Null and Alternate Hypotheses¶

It can either be accepted or rejected that users with different language preferences spent the same amount of time on the page. If this is rejected, then users with different language preferences spent different amounts of time on the page.

The mean time for users with the language preference Spanish is $\mu_1$. The mean time for users with the language preference English is $\mu_2$. The mean time for users with the language preference French is $\mu_3$.

Null Hypothesis: The time spent on the page is the same for users with different language preferences.

$H_0 : \mu_1 = \mu_2 = \mu_3$

Alternate Hypothesis: The time spent on the page is different for at least one of these language preference groups.

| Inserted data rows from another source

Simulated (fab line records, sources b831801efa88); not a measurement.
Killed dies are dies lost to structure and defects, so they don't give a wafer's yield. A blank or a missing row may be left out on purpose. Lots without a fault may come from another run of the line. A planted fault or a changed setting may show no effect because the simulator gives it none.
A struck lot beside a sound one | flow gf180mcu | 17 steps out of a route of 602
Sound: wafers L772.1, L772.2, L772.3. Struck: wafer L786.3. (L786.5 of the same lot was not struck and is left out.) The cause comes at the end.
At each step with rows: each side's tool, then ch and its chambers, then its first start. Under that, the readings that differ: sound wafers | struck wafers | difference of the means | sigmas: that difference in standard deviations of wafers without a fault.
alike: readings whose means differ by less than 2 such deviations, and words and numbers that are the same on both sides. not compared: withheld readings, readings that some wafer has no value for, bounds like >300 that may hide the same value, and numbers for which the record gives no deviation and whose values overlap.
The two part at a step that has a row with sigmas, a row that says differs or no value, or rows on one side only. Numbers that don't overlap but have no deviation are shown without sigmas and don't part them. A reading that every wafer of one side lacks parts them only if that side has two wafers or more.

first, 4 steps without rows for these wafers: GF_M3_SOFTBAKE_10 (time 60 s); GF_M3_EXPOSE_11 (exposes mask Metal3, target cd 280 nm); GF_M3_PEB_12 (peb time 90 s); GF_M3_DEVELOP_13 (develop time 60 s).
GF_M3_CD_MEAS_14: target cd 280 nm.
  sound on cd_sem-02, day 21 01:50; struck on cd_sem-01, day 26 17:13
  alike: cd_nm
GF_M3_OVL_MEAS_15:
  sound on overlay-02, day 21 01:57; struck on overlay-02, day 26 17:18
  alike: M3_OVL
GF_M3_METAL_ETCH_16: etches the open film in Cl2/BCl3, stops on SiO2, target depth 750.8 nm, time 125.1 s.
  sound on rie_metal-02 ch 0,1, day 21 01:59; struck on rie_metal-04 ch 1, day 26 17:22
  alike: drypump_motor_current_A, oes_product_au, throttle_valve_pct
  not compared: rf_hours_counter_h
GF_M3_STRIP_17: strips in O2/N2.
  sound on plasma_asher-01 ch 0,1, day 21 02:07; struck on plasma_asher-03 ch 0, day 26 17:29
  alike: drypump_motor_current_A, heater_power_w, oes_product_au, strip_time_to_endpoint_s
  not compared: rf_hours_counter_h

$H_a$ : One or more of these language preference groups spent a different amount of time on the page.

Appropriate Test¶

The test that best fits this situation is the one-way ANOVA F-test because three independent populations are being compared.

Before performing this test, it is best to make sure that the data, concerning time spent on the page, follows a normal distribution by using the Shapiro-Wilk's test. Equal variance should also be examined using Levene's test.

  • The population samples are independent and selected randomly.
Using Shapiro-Wilk's Test to Examine Normal Distribution¶

Null Hypothesis

$H_0$ : The data for time spent on the page is normally distributed.

Alternate Hypothesis

$H_a$ : The data for time spent on the page is not normally distributed.

In [40]:
#performing shapiro-wilk's test to examine normal distribution
#importing the stats function to carry out shapiro-wilk's test
from scipy import stats

#calculating the p-value for shapiro-wilk's test
w, p_value = stats.shapiro(new_users['time_spent_on_the_page']) #performing the test on the time_spent_on_the_page column of the new_users dataframe

#printing the p-value of shapiro-wilk's test
print("Shapiro-Wilk's Test p-value:", p_value)
Shapiro-Wilk's Test p-value: 0.8040016293525696

The null hypothesis cannot be rejected due to the large p-value. The data for the time spent on the page is normally distributed.

Using Levene's Test to Examine Equal Variance¶

Null Hypothesis

$H_0$ : The variances are equal for each language preference based on time spent on the page.

Alternate Hypothesis

$H_a$ : The variance is not the same for at least one language preference based on time spent on the page.

In [41]:
#performing levene's test to examine equality of variance
#importing the levene() function
from scipy.stats import levene

#calculating the p-value for levene's test
#inputting time_spent_on_the_page column of the new_users dataframe followed by the language_preferred column data specific for each language
statistic, p_value = levene(new_users['time_spent_on_the_page'][new_users['language_preferred'] == 'Spanish'],
                            new_users['time_spent_on_the_page'][new_users['language_preferred'] == 'English'],
                            new_users['time_spent_on_the_page'][new_users['language_preferred'] == 'French'])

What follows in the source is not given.